Hawass to give US lectures to promote tourism in Egypt

Nevine El-Aref , Thursday 9 Jun 2011

Egypt's antiquities minister is actively trying to reawaken the country's tourism industry, arguing the economy will only suffer more without a vibrant tourism sector


Minister of State for Antiquities Zahi Hawass travelled today to the United States to promote tourism to Egypt. Hawass will make a tour of five states, delivering lectures as part of the framework of cooperation between both countries’ ministries of state for antiquities and tourism. The ministries hope to promote tourism to Egypt and regain the number of tourists that once flocked to the country to admire its old civilisations and enjoy its sun and sand.

It is no secret that tourism is one of Egypt’s main sources of national income, some of which is used for several archaeological projects and building new museums. It also increases the living standard of those people who work in the tourism field such as hotels, cafeterias, restaurants and bazaars’ owners.

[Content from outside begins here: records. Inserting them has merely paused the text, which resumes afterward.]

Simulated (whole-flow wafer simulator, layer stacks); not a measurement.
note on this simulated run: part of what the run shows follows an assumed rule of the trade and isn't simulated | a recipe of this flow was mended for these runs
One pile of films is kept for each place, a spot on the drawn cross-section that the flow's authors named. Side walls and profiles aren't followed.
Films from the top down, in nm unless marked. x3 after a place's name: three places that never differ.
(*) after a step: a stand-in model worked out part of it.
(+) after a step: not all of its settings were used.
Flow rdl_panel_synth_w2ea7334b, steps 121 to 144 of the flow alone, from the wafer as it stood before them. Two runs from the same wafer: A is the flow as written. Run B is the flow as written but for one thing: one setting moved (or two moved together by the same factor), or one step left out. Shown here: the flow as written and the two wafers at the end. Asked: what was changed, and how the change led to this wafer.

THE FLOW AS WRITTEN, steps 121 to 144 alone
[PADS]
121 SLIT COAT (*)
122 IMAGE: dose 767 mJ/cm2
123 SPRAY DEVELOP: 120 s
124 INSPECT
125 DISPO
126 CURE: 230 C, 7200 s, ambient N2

Hawass told Ahram Online before his departure to the States that he will explain to the whole world that Egyptian youths were the ones that protected the Egyptian museum during chaotic night of 28 January. He will also argue that the one million tourists who were in Egypt during the revolution returned safe and sound to their countries.

The antiquities minister also stated that in collaboration with Minister of Tourism Mounir Fakhry Abdel Nour, a scheduled cooperation programme will be organised between both ministries in several international countries in order to promote tourism to Egypt.

In mid July, Hawass is to travel to Brussels to give his first multimedia lecture. “I am looking forward to talking about the latest archaeological research in Egypt and the future work to protect our ancient monuments,” Hawass said.

“We will be promoting tourism in Egypt, both for the sake of our economy and for the benefit of our ancient monuments,” said Hawass. He added that: “We need visitors to return to this country, because without them the funds that we use to maintain our sites and museums will disappear, and Egypt’s economy will continue to suffer.”